Research on Cognitive Problem Solving, Part 1

Conferences are always a huge energy booster for me: immersing myself in new ideas that others are excited about, and thinking of the possibilities. So stimulating.

Last week I was at the American Accounting Association’s doctoral consortium. I spent one of the days listening to paper presentations about current efforts to understand critical thinking and professional skepticism among auditors. One paper, presented by Daniel Zhou from Emory University, was about the effect that intrinsic motivation has on audit quality.

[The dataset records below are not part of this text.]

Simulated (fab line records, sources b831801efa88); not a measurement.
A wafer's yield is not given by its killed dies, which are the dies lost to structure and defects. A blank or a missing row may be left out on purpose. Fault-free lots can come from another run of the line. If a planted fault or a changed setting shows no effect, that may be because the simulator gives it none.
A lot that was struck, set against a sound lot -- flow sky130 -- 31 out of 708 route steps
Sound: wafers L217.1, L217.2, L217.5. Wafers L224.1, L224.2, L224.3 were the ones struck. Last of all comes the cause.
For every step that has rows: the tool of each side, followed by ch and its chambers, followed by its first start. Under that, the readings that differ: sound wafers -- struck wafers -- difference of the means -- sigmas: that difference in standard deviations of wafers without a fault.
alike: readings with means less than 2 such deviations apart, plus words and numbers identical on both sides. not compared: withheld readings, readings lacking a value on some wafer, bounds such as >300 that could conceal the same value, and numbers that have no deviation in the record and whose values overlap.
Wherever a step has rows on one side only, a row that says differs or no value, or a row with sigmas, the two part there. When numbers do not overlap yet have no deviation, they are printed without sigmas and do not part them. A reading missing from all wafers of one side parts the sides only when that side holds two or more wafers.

His thesis was that intrinsically motivated auditors (those who are in it for the public good, or because they otherwise find it personally satisfying) exhibit superior auditing judgment to auditors who are extrinsically motivated (e.g., motivated chiefly by salary or by someday making partner). And–here’s the kicker–that motivational orientation can be manipulated.

He took one-third of his subjects and asked them whether they would agree with statements associated with intrinsic motivation (perhaps “I entered the field of auditing to protect the public trust”). The second group was asked questions associated with extrinsic motivation (perhaps, “It is important to me to receive a high performance rating”). The third group, the control, was asked questions about restaurants (perhaps, “I like to eat out”).

The effect on quality in the simulated audit task that followed was significant! Fascinating. None of this has been peer reviewed or replicated, but in the long run could carry implications for companies to not let their professionals forget the big picture.